GCC means that not only will most summers get progressively warmer, drier, and intense; it also means that winters may be more violent, wet, and colder. GCC is changing ancient and established weather patterns we've all taken for granted, and no one is exactly sure what will be the result, or even if "result" is the right word to use. we may tip the balance of the earth's climate and cause some extreme change everywhere. we may see a progressive warming/cooling trend that just gets more extreme every year. parts of the sea are dying and huge amounts of methane have been released into the biosphere. this is going to cause even more extreme climate shifts.
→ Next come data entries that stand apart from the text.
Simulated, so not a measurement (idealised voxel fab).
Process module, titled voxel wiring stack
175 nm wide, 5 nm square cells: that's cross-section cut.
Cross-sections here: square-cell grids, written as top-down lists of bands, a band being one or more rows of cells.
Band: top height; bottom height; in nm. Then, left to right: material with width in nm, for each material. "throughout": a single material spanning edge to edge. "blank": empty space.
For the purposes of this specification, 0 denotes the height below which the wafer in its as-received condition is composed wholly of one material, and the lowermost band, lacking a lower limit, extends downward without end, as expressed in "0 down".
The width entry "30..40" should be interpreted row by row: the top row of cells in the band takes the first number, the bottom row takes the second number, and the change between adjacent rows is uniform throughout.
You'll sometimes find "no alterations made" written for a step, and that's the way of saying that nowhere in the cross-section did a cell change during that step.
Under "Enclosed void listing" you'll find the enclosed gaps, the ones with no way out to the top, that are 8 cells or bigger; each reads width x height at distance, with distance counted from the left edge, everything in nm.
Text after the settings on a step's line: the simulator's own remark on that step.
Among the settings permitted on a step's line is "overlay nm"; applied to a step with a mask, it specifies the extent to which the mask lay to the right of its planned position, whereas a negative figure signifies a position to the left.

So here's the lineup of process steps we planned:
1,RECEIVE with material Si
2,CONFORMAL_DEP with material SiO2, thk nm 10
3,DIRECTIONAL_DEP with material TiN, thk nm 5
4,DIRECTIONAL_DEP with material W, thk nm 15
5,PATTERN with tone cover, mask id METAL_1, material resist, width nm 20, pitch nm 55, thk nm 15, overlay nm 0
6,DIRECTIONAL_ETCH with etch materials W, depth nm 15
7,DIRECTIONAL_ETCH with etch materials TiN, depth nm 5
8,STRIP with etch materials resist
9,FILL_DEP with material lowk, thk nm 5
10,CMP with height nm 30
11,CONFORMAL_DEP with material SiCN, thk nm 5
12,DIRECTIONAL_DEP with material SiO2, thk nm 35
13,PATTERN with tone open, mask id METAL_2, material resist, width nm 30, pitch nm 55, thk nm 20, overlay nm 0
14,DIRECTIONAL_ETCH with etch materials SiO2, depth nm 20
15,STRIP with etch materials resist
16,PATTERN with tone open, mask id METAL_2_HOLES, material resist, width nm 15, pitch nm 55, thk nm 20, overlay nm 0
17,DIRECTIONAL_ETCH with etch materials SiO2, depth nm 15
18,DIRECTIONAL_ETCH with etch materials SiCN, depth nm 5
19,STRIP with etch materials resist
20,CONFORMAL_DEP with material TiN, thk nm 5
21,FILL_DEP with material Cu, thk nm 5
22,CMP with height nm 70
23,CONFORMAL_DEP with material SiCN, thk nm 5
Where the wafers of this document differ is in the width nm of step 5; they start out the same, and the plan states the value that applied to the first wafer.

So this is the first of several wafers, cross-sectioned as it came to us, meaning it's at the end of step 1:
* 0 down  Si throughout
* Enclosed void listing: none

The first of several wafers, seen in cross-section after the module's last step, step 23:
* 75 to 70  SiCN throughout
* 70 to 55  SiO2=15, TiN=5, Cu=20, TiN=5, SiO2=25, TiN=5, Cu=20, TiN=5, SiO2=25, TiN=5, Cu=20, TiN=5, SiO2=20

yes, it is happening everywhere. anecdotes from north america won't change that fact. in every civilized nation on the planet people accept this and are doing something about it. only in the US and other backward countries do people still "debate" what is happening to our environment. and yes, it is the fault of humans that this is happening, and our unwillingness to adopt sensible standards in energy and resource consumption.

Barbara Katz

Here in the MidAtlantic, my personal opinion is that the blanket of snow, over such a long period of time, actually insulated many plants and shrubs from the cold, and then provided slow, steady moisture as it melted. Seems all perennials and shrubs benefitted from this. My prediction is that next spring will be competely different - that's based on keeping weather records here, for the last 25 years. I just can't attribute it to a steady warming trend.

Craig @ Ellis Hollow

Most of the Northeast is about two weeks ahead of average in Growing Degree Day accumulation:

Berry picking season is about two weeks ahead of schedule, too.


From the shadows of the Wasatch Mountains in Utah:

We had a snow storm on May 24th with 4-5 inches of snow and freezing temps. We are at least three weeks behind in our Spring. Blooms are slow and it is unseasonably cold. No global warming here! You may enjoy my Spring Snow post:

Lydia Plunk

From Sunny Southern California.

My bloomtimes appear to be more related to horticultural practices- when prunning and fertilizing takes place- with introduction of sun or shade to the area- than the weather.